Considering selling my restored Garrard 301


AG used to be my go to source until the dealers took over but I am hoping for some  thoughts. I restored a nice 1958-9 Creme Garrard 301 oil. Fitted it with an SAEC 308L  w/Ortofon Cadenza Blue. Built a plinth using 2 layers of butcher block. 

 

While I love the deck, I am considering a more modern alternative. My question is...

Would there be people interested in buying it at a price that would enable me to purchase a comparable alternative or a trade.

Maybe I'm crazy, and perhaps it's the "bug", but I am open to queries. 

I also own a Micro Seiko BL-51 with an Acos Lustre GST 1 arm and Denon 103r

 

Hope people engage 

128x128famoej

@famoej 

I'm simply not a woodworker and my plinth lacks the correctness required to make a 301 sing. It's big and heavy but that does not make it right. 

What is your plinth lacking that another would have?  I keep hearing that some plinths are wrong and others are right, but never what differentiates a mediocre one from a great one.

 

 

looks nice but transmits energy- I have been told the layers of ply will yield better results. Had the cadence retipped by SS. Love the outcome.

 

I suspect I will keep it as I hate shipping tables and push for a professionally built plinth. I will look into an upgraded bearing as I understand the benefits.

For your Plinth, if it allows, there is a not too expensive treatment that can be an concealed addition, where there is 2" Diameter Holes x 1" Drilled into the underside and fill the holes progressively in depth with Newplast Modellers Putty. Newplast has exceptional damping properties and should work very well in conjunction with the energy dissipation offered by the Butchers Block, 1/4" - 1" in depth should be more than enough to discover the attenuation that most suits ones tastes.

The Spacing between the Holes will be approx’ 1". This as a method is commonly seen on a Idler Drive Plinths both Professional Designs and DIY , but usually other materials are used to fill the holes, i.e, Lead Shot, Oil Soaked Lead Shot, Sand, Oil Sand, Rice.

The above is Old Skool and has been Superseded.

To get with the modern approach the use of a Resin Impregnated Densified Wood as the methodology is the one getting the most success and demanding the super high Plinth Prices from Professional Producers.

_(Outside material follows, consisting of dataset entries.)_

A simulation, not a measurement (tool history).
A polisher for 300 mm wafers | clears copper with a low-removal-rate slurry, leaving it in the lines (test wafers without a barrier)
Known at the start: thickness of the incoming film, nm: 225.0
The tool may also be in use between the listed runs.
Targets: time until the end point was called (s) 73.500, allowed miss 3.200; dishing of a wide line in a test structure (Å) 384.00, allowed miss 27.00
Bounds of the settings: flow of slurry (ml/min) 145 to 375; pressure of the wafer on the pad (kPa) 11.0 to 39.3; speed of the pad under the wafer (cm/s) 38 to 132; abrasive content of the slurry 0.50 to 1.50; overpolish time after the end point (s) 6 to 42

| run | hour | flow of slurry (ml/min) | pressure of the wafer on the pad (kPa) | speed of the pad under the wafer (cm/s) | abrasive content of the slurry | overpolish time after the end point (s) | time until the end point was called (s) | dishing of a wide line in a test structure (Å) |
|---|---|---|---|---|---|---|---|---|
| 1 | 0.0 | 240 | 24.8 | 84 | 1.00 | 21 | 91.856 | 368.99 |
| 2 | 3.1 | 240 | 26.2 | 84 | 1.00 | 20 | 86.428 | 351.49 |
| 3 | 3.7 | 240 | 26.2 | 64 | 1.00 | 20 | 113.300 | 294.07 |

The other point of interest is that it is not Idler Drive TT’s alone benefitting from the use of Densified Wood as a Plinth Material, there are now well known Branded TT’s with it utilised as an important material for the Damping Dissipation values it offers.

The good news is that Densified Woods such as Permali and Panzerholz are not expensive to Source. If a design for a Top Plate for the Plinth can be foreseen, it should be possible to have a P’mali - P’holz Board as the Plinth and using the Butchers Block as a Sub-Plinth. Of the new Plinth dimension is oversized to the Butchers Block, Side Panels could be attached and the whole of the Structure is then Veneered.

This as a idea, can be found with a search on Google, there are a selection of very similar projects undertaken to be found.

Also important not to overlook the idea of a Speed Controller they are Transformative for a ID, and once experienced, I don’t know of any who wished to revert to no SC in use.

The link has a sensible discussion on approaches to a ID Plinth Design.

 

 

@famoej  Jim Campbell does good work. He built 2 plinths for me. Ask him about his slate or Panzerholz plinth.